It's been a rough year for investors. But you wouldn't have known it if you had followed Benjamin Graham's advice. Instead of bemoaning losses, you would be counting profits.
Graham knew all about making money in hard times. He honed his investing techniques during the Depression, when he managed money on Wall Street and invented value investing. He later taught Warren Buffett how to invest. Before Graham died in 1976, he boiled his experience down to what he called The Simplest Way to Select Bargain Stocks.
If you're a long-time reader of MoneySense, you already know about Graham's Simple Way. Every year for the past four years, we've compiled a list of Simple Way stocks. Each year our list has outperformed the S&P 500. Assuming you had purchased equal dollar amounts of each Simple Way stock for your RRSP and rolled the profits into new Simple Way stocks every year, you would be up 93% in 56 months, not including dividends. Over the same period, the S&P 500 advanced only 17%. We're particularly pleased with the Graham picks over the past year. They gained 22% while the S&P 500 lost 8%.

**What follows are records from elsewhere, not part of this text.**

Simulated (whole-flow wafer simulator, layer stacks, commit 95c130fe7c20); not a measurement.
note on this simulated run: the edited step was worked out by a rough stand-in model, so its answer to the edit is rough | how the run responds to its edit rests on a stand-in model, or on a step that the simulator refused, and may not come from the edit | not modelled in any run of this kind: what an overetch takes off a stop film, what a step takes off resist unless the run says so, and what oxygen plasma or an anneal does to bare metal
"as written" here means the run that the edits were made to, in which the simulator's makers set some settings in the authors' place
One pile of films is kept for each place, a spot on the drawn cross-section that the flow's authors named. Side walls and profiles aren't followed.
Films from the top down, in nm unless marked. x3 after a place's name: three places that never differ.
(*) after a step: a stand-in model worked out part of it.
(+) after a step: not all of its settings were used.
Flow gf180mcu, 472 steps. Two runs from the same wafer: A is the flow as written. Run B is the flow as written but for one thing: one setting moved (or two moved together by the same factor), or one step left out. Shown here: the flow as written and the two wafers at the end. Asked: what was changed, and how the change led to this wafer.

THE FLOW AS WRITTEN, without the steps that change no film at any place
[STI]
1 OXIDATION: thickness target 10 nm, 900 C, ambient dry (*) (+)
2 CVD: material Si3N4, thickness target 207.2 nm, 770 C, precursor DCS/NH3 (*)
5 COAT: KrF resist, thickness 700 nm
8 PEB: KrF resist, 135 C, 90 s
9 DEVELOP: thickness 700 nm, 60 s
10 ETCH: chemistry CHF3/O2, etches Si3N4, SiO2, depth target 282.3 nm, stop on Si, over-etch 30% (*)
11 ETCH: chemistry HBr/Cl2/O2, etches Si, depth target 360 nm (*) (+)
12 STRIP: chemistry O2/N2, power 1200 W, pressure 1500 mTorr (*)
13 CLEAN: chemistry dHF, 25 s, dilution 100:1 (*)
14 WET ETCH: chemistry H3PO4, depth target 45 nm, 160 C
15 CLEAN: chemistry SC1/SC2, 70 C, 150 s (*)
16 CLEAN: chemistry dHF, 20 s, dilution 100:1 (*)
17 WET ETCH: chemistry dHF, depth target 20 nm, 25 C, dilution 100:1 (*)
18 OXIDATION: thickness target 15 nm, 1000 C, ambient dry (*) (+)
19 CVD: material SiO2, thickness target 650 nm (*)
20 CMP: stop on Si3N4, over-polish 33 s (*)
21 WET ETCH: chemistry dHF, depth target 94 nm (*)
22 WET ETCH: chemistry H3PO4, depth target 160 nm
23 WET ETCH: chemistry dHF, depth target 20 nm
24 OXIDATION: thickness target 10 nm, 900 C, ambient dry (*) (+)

In 1976 Graham calculated that a Simple Way investor would have achieved fairly consistent 15% average annual returns during the prior 50 years. Our performance since 2004 has been close, with annualized returns of 15.4%.
Picking stocks using the Simple Way is like doing the two-step. In the first step, you seek stocks that are cheap and in the second you keep those that are relatively safe. Graham defined a cheap stock as one with an earnings yield that was at least twice as large as the average yield on long-term AAA corporate bonds. The yield on 20-year AAA U.S. corporate bonds was 6.1% when we selected this year's batch of Graham stocks, so we looked for stocks with earnings yields of 12.2% or more which is equivalent to a priceearnings ratio of 8.2 or less.
We now come to the safety step. Graham detested excessive debt and insisted his picks be well capitalized to protect against bad times. He stuck to stocks with leverage ratios (the ratio of total assets to shareholders' equity) of two or less.
Graham suggested selling his picks when you had achieved a 50% profit or no later than the end of the second calendar year after purchase. To make things even easier, we sell a crop of Graham stocks when we pick a new bunch.
With Graham's criteria in hand, we used the MSN.com stock screener to find a short list of this year's candidates. We narrowed it down by focusing on U.S.-listed stocks with market capitalizations of more than $2 billion. (All figures are in U.S. dollars.)
I have high hopes that Graham's method will continue to do well, but all the usual warnings apply. Use Graham's list as a starting point for your research not the final destination. If you don't understand a company, pass it by. After all, there are lots of Graham-style bargains out there and you don't have to buy every one.